The Concerned Citizens of Tyrrell County lodged the lawsuit in the Eastern District of North Carolina, arguing that the monument breaches the Equal Protection Clause of the 14th Amendment by conveying a “racially discriminatory message.” The monument features a Confederate soldier atop a pedestal and bears the inscription, “In appreciation of our faithful slaves.”

“This is sort of the only monument in the country on public land that textually endorses slavery,” Jaelyn Miller, an attorney for the plaintiffs, told CNN.

The lawsuit claims that the monument promotes a “pro-slavery message and a pro-Confederate message.” Consequently, the groups argue that the monument “incite(d) racial hostility” and jeopardizes the plaintiffs’ safety in Tyrrell County.

It also contends that the monument implies the belief that “Black people who were enslaved in Tyrrell County preferred their slavery to freedom” and “communicates, on behalf of local government, the idea that Tyrrell’s institutions regard Black people’s rightful place as one of subservience and obedience.”

Installed outside the Tyrrell County courthouse in 1902, the monument’s placement was deliberate, according to Ian Mance, another attorney for the group.

“It was put up in the front yard of what was soon to be the Tyrrell County Courthouse, which opened a few months later, to communicate to people that members of the Black community could not expect to get justice inside of that courthouse,” Mance said.

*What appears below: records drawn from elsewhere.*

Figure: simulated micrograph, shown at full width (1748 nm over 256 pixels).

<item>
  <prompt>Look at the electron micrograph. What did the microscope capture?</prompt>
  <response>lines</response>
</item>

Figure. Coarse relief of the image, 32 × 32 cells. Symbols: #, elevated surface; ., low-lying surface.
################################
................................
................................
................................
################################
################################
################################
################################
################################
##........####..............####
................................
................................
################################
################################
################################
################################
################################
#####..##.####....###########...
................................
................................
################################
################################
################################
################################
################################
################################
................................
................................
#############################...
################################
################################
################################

Earlier this month, a North Carolina appeals court unanimously upheld a ruling that kept a Confederate monument outside a different courthouse in place. A 2015 state law restricts when an “object of remembrance” like a military monument can be relocated.

“Indeed, in many courthouses and other government buildings across our State and nation, there are depictions of historical individuals who held certain views in their time many today would find offensive,” Court of Appeals Chief Judge Chris Dillon wrote in the majority opinion.